Summaries and Derived Data

Summaries Across Related Tables


Learning Objectives

  • You can write grouped queries that summarize data across joined tables.
  • You can use LEFT JOIN to keep groups visible that would otherwise disappear.
  • You can recognize when a join silently inflates counts and predict when this will happen.
  • You can verify a summary query by cross-checking it against the underlying data.

Summary queries often summarize data across relationships. The same relationship paths that we practised in the part on Data in Multiple Tables support both grouped summaries and row queries.

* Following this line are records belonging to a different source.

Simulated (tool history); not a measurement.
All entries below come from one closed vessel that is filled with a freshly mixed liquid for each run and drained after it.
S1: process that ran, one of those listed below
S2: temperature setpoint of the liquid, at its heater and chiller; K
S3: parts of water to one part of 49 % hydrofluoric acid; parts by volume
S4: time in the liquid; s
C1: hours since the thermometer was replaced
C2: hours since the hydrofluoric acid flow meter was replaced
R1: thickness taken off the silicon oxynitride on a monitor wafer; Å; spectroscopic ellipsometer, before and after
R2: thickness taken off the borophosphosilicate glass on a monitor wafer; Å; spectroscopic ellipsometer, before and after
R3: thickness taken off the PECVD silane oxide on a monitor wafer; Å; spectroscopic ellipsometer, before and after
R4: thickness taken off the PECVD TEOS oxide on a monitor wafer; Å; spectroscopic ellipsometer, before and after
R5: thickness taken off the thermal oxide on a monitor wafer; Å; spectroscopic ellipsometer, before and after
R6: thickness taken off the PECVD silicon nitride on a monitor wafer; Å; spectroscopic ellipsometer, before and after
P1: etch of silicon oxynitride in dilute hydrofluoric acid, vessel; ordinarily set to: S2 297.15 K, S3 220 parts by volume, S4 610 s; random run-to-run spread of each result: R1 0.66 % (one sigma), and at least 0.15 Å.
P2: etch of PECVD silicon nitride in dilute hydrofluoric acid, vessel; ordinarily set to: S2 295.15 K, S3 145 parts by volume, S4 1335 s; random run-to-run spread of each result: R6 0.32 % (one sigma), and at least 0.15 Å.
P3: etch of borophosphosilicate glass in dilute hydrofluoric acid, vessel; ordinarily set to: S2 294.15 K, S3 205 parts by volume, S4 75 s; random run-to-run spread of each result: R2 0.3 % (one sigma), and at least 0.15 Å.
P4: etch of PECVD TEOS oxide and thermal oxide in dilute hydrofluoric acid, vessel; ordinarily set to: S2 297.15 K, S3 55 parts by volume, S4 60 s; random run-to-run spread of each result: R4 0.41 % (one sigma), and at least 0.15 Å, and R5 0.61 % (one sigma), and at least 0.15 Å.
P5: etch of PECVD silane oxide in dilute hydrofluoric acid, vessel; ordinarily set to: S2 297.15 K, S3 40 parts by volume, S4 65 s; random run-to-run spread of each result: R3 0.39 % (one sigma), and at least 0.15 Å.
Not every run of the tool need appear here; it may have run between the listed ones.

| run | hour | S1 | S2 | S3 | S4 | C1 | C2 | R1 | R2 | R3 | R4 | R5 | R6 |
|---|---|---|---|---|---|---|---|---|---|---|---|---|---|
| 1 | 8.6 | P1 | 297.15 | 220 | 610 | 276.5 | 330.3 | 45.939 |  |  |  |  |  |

Multi-table summaries also introduce a new hazard: a join can silently inflate counts, making the query look right while quietly returning the wrong numbers. The second half of this chapter introduces the verification habit that catches these mistakes.

Start from the Relationship Path

Suppose the question is: how many submissions has each exercise received?

SELECT
  e.id,
  e.title,
  COUNT(s.id) AS submission_count
FROM exercises AS e
LEFT JOIN submissions AS s ON s.exercise_id = e.id
GROUP BY e.id, e.title
ORDER BY e.id;

The query follows a familiar shape:

  1. start from exercises,
  2. attach matching submissions,
  3. group by exercise,
  4. count the related submission rows.

The result has one row per exercise, with the count of its submissions.

Notice that GROUP BY includes both e.id and e.title. The id alone would be sufficient for grouping, but e.title appears in SELECT and is therefore required in GROUP BY. This is a small but consistent constraint: every non-aggregate column in SELECT must be in GROUP BY.

Summaries and LEFT JOIN

If the question says that all exercises should stay visible even when they have no submissions, then LEFT JOIN is the right fit.

The choice of join type is still driven by the question, exactly as in Data in Multiple Tables. With the query above:

  • an exercise with several submissions gets a count equal to its submission count,
  • an exercise with no submissions still appears in the result,
  • and the count for that exercise is 0, because COUNT(s.id) counts only non-NULL values, and the LEFT JOIN produced NULL for s.id when no submission matched.

A common mistake is to use COUNT(*) instead of COUNT(s.id) here:

SELECT
  e.id,
  e.title,
  COUNT(*) AS submission_count
FROM exercises AS e
LEFT JOIN submissions AS s ON s.exercise_id = e.id
GROUP BY e.id, e.title;

For an exercise with no submissions, the LEFT JOIN still produces one result row (the exercise row with NULL for the submission columns). COUNT(*) counts that row as 1, even though there are no submissions. The exercise then incorrectly appears with a count of 1 instead of 0.

COUNT(s.id) fixes this because it counts only non-NULL submission identifiers. An exercise with no matching submissions has s.id as NULL, so it contributes nothing to the count.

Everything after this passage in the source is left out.